If the dollar and the deficit put upward pressure on the short end of the yield curve and 3% purchase money disappears, a lot of potential buyers will disappear.

Right now the prices are climbing like a stock gapping up. Recent sales are in the $380 range and current listings are all at $420K+ for one property I am looking at. If all the ARMs made during 2003 roll to higher rates this year and deliquencies increase, lenders will get jumpy and tighten lending criteria, which will peel off another group of buyers. I think that the higher loan amounts, higher LTV ratios, higher debt-to-income ratios and emphasis on short-term rates in mortgages foster a quicker change in psychology once the easy money starts to evaporate. It will one day be vulnerable to an impulsive type decline. Historically Real Estate declines unfolded relatively slowly. People will be underwater much faster this time around due to the higher leverage, and will have less incentive to keep the underlying asset.
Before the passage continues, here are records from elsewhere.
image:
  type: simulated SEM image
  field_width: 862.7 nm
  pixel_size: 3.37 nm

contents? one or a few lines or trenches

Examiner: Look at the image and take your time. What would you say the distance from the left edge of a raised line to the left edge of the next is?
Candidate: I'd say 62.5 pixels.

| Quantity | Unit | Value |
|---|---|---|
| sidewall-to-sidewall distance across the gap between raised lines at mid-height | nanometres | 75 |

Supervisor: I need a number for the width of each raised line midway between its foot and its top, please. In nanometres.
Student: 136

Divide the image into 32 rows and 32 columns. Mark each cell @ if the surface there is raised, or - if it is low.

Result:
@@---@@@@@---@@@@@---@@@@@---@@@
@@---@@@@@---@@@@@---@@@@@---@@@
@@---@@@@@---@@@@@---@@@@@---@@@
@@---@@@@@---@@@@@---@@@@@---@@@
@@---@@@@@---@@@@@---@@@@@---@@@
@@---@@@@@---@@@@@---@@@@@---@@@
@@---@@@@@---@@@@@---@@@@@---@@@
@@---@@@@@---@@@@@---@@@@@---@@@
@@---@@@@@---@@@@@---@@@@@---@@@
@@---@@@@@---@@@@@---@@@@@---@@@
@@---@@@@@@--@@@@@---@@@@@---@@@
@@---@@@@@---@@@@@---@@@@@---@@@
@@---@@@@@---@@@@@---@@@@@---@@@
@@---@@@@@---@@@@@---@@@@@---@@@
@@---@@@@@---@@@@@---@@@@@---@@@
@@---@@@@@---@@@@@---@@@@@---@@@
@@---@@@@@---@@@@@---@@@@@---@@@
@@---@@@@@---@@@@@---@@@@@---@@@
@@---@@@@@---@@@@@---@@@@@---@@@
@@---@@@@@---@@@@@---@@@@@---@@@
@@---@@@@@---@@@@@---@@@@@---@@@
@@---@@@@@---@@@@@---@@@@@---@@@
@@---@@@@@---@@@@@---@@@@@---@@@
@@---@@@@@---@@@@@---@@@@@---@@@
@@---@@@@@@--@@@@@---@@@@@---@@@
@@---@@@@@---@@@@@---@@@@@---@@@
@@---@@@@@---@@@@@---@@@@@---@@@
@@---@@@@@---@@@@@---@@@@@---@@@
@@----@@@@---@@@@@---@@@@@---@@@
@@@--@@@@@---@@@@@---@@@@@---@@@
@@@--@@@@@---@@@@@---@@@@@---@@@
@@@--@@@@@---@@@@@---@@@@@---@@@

The last 2 frenzied RE periods in San Francisco (1986-1989 & 1997-2000) each lasted about 3-3.5 years. This buying frenzy began in 12/01 after the post 9-11 Fed easings, so we are 27 months into this party.



To: nspolar who wrote (2112)3/8/2004 8:43:11 PM
From: skinowski  Respond to of 60910
 
What happens to housing prices in times of inflation?

Hopefully, someone who is more expert will answer this question - which, I think is an important one. My own - anecdotal - impression from the 70's - early 80's is that prices do go up, but they lag - and do not keep up with inflation. The result was that RE became tremendous value.

OTOH, in countries where there was a period of HYPERinflation, like Israel, Eastern Europe, Argentina - anyone who bought RE with fixed rate financing before the onset of inflation in effect made a killing, since their payments soon became trivial. They got their RE for nearly nothing.